April 21, 2012                                           CLOSED  DOORS                 3rd  Sunday of Easter– Year B

 

Two thousand years ago Jesus’ frightened disciples closed the doors while they heatedly discussed the fantastically unbelievable story of Jesus’ resurrection. There’s nothing new about closed doors – teenagers even stick “Do Not Enter” notes on theirs. Australian politicians constantly stress about the numbers of illegal refugees knocking on our nation’s firmly shut door.  Some doors never get opened. I don’t remember ever seeing my grandfather’s front door open. Everyone went down the side path and in the back door.  

Experiences, all kinds of experiences, are a bit like doors. We can open up our lives and imaginations to what is happening, 
or we can lock disturbing people and occasions behind the closed doors of our memory. If I had been in Jerusalem during the heady days of Jesus’ popularity, then seen him executed by the ruling authorities,  I’m not sure that I would have believed the stories circulating about him being back and in physical contact with his followers. I’d probably have filed it away as a very disturbing experience and got on with life.  

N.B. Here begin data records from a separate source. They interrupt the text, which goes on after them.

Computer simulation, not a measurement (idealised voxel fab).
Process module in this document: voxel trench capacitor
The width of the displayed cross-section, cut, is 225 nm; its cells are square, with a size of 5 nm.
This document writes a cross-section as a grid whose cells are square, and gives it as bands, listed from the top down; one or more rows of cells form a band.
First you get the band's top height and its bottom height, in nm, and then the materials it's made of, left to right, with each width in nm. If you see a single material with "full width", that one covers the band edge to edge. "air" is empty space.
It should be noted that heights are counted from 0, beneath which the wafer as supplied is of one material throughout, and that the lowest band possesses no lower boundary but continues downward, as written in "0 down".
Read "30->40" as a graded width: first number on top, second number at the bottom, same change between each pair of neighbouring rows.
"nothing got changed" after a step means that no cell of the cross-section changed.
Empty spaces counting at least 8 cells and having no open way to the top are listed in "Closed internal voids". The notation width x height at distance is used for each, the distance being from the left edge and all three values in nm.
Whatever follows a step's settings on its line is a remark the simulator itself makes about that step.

That’s what many men who fought in the wars last century did. They came home and closed the doors of their minds and hearts on the horrors and inhumanity of war. Year by year Anzac Day reminds us of the sheer futility of war as a way to solve conflict. The ritual, the media coverage, the way we respond in spite of our feelings about such a celebration, has the power to open us out to prayer.  

As we age we have the life experience and time to become more reflective. Opening the door on the story of one’s life is not necessarily a dry run of life-defining events for a “This Is Your Life” experience.  Much of the material that surfaces can seem insignificant, just snapshots of moments locked away in our memory. They surface because they need to get out and we need to listen to the story they can tell us.  

The sound of a crow always takes me straight back my teaching days at Santa Teresa, an Aboriginal settlement outside Alice Springs. It was a difficult posting for me and for years whenever that cawing bird activated my memory of a dry, inhospitable landscape, I told it to go away. Eventually I let myself re-visit that time and recognised that even though the landscape was still very alien to me it had a beauty that had been closed to me because I refused to recognise it.  

There are some who would argue that mulling over the past is not only time wasted but it is somehow selfish. They consider it unhealthy to revisit experiences or occasions that are in the past. Exploring personal stories has the power to bring understanding, healing and wisdom to something that we had thought was over and done with. It might be painful, it will probably be enlightening. It might be so personal and private that you never speak of it to another. But if we open the doors into our life experiences, if we invite God into them, then our stories turn into prayer.